Posted: Tue Sep 30, 2003 1:04 am
by Xster
Anyone that has been in my fish room, please help, I need your ideas.
I need a frag/refugium tank very badly. I am thinking about a shallow cube or a shallow 75 G for maximum bottom area. I need to install this and plumb it into my main system.

Given the limited space in my fish room, I need any suggestions as to how I can accomplish this.

Thanks beforehand,
John

Posted: Tue Sep 30, 2003 7:22 am
by snoopdog
I sure would like pictures of that fish room....hint hint. It would help to be able to look at it and then make suggestions. If doing a refugium I would really try to do gravity feed.

Posted: Tue Sep 30, 2003 8:15 am
by Amyjoe
? How the heck could you do a gravity refugium in there hang if from chains??

Posted: Tue Sep 30, 2003 8:49 am
by ShagMan
Amyjoe wrote:? How the heck could you do a gravity refugium in there hang if from chains??
Amy has an excellent point, a gravity-fed refuge would have to be what, 20 feet in the air :)

Posted: Tue Sep 30, 2003 10:53 am
by Brandon
The only space I saw was over to the left of the stand in front of the brute cans. It would mean replumbing your sump, but what if you went with a taller and less long sump.. maybe a custom job, or larg rubbermaid container to the left of the stand along the wall , and placed a refugium where your sump is. I would think you would need to access the refugium more than the sump since you are just using the sump for a place to put your monster skimmer. You could mount hanging lights under your aquarium to shine on the refugium. With the amount of space you have there you could conceviably even put a refugium and a grow out tank there.

Then again.. the way your setup is.. you would probably come up with something much better than I ever could anyways :) Heck, just plumb the sink and mount a light above it :)

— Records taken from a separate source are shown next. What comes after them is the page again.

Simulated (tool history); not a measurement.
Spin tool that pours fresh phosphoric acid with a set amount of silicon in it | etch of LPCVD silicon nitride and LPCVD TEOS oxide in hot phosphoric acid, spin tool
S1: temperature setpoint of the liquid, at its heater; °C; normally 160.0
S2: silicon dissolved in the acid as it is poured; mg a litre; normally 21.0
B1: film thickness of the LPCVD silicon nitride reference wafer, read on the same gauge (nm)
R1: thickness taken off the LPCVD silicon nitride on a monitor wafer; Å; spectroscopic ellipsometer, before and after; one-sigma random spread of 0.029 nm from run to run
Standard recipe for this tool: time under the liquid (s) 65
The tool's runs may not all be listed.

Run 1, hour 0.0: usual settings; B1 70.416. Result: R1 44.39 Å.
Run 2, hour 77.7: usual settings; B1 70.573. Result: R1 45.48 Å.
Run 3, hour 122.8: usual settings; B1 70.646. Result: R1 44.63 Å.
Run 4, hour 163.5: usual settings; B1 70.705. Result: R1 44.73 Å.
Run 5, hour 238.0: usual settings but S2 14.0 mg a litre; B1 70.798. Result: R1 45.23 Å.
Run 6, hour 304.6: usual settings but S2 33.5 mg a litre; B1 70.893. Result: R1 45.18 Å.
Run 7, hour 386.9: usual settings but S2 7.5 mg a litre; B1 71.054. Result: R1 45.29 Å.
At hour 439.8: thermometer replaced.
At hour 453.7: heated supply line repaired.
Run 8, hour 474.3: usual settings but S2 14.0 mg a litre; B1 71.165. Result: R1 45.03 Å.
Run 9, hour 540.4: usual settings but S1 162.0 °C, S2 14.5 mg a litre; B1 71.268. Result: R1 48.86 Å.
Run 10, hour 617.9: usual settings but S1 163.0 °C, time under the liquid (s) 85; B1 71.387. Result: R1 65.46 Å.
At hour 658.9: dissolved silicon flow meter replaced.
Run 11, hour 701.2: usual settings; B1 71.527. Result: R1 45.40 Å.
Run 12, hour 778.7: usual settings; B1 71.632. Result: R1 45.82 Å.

Kevin: These pictures don't really do justice to the elaborate setup, but the ones I took of the equipment room, etc are here: http://bmilam.access400.net/mbrk-9-27-03/

Posted: Tue Sep 30, 2003 12:30 pm
by Scott
I agree with Brandon. If you moved your pumps you could put a cube there. If you raized it higher you could route an overflow to fill the prop tank and have an overflow to the sump that is gravity fed. No extra pumps needed.

Posted: Tue Sep 30, 2003 2:18 pm
by Brandon
Scott.. This is something I have thought about for myself.... But what do you think of a prop tank fed from the refugium. You could use a Y pipe and 2 valves to have two separate overflow adjustments, one for the sump and one for the refugium. Anyways.. if the prop tank is fed from the refugium, you could put some peppermint shrimp in the refugium and the corals would benefit from the shrimp spawn. I guess the smaller copepods would do the same. Would be a neat place for a mandarin if their were lots-o-pods. I'm sure some pods/shrimp fry would make their way back into the tank also.

Or would it be better to have water directly from the display for the prop tank??

Posted: Tue Sep 30, 2003 3:37 pm
by Xster
Scott wrote:I agree with Brandon. If you moved your pumps you could put a cube there. If you raized it higher you could route an overflow to fill the prop tank and have an overflow to the sump that is gravity fed. No extra pumps needed.
Space there is very limited, I would have to go with a very small tank, or completely move the sump to the floor, That would mean more head pressure for my main return pump. Might be feasible. Just need a bigger pump. I think Sequence makes those huge pressure pumps.

Will see

John

Posted: Tue Sep 30, 2003 8:34 pm
by Scott
John,
What are the dimentions of the corner where your pumps are now?

Brandon,
If I had the room that is exactly what I would do. The larvae from pods and shrimp would feed the corals.

Posted: Tue Sep 30, 2003 10:29 pm
by Xster
I have to get back to you on the dimensions, but it is mighty small, plus no additional space for lighting.